SEC Commissioner Hester Peirce wants to give legitimate crypto projects a shot at success without running afoul of U.S. securities laws.
The two-year official at the Securities and Exchange Commission – nicknamed “CryptoMom” by the blockchain community – has formally proposed a safe harbor for token projects. It would give them some breathing room to develop their networks and communities before having to worry about the regulatory regime.
Under Peirce’s proposal, unveiled during a speech at the International Blockchain Congress in Chicago Thursday, crypto startups would have a three-year grace period from their first token sale to achieve a level of decentralization sufficient to pass through the agency’s securities evaluations, including the Howey Test, the famous Supreme Court assessment.
To date, the SEC has brought enforcement actions against a number of companies that created and sold tokens, including Telegram and Kik, two major messaging platforms.
“The analysis of whether a token is offered or sold as a security is not static and does not strictly inhere to the digital asset,” notes detailing the proposal said.
In other words, some tokens may appear to have the qualities of a security at launch, but mature to the point where it no longer appears to be one.

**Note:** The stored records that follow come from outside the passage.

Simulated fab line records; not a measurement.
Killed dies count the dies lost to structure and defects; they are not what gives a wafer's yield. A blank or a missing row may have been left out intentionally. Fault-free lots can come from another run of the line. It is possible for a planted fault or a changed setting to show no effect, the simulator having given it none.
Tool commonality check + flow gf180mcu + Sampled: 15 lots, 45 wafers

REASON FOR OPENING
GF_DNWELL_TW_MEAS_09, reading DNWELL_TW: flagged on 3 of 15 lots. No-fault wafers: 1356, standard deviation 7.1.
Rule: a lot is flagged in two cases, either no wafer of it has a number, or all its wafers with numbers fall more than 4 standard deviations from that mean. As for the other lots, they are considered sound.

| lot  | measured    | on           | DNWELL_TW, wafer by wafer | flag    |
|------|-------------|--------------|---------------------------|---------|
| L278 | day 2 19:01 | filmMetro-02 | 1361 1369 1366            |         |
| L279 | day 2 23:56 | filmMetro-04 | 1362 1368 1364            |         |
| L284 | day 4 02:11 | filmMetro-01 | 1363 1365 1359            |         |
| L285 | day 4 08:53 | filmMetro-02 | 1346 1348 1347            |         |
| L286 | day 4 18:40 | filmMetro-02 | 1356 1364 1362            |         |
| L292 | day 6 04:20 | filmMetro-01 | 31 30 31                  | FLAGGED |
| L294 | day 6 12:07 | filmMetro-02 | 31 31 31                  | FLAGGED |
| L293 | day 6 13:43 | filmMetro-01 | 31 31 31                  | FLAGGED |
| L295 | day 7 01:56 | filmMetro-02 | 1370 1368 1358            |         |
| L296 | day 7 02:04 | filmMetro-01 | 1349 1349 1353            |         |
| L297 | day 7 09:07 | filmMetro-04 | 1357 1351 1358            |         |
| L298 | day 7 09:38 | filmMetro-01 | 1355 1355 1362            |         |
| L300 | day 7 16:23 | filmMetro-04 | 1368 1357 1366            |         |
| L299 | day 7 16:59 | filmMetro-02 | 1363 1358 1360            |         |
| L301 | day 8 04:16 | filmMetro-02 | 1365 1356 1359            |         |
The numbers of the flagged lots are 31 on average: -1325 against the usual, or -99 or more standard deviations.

Ether, the native token of the ethereum blockchain, may be one such example: SEC Director of Corporation Finance William Hinman, speaking on his own behalf and not the agency’s in June 2018, said ether by that point did not appear to be a security. SEC Chairman Jay Clayton later appeared to endorse this view, writing that digital assets could at some point no longer be investment contracts (though he did not mention ether specifically).
Notably, Hinman suggested ether may have begun its life as a security, but its network evolved in subsequent years.
A similar transition was also seen with EOS. The SEC settled charges with the company last year, saying that the original ERC-20 EOS token was a security, but the project’s final EOS token was not (holders migrated from the ERC-20 token to a native version after the network was fully built out).
“The application of the federal securities laws to these transactions frustrates the network’s ability to achieve maturity and prevents the transformation of the token sold as a security to a non-security token functioning on the network,” Peirce said in notes detailing the proposal.
Safe harbor
Peirce has floated the idea of a safe harbor in the past, but Thursday’s proposal is the first formal attempt to make it a reality.
If adopted by the majority of the SEC’s other commissioners, it would create a strict set of requirements for crypto projects to raise funds through a token sale, including requiring personal disclosures, code disclosures, public notices and a number of other factors.
“The safe harbor is also designed to protect token purchasers by requiring disclosures tailored to the needs of the purchasers and preserving the application of the anti-fraud provisions of the federal securities laws,” according to Peirce’s notes.
Specifically, the proposal defines an “initial development team,” which will manage the network’s development over its first three years, and “network maturity,” referring to a network that is “not controlled and is not reasonably likely to be controlled” by a single entity or individual but is operational.
The development team should disclose “the names and relevant experience, qualifications, attributes, or skills” of each member, as well as how many tokens each member holds and how many they may earn through founders’ rewards or similar programs.
“The definition of Network Maturity is intended to provide clarity as to when a token transaction should no longer be considered a security transaction but, as always, the analysis will require an evaluation of the particular facts and circumstances,” the proposal states.
At the end of the grace period, the initial development team will have to determine whether token transactions constitute securities transactions. The team should look to create liquidity for the token by securing secondary trading markets (which remain compliant with applicable money transmission and consumer protection laws) on top of their development efforts.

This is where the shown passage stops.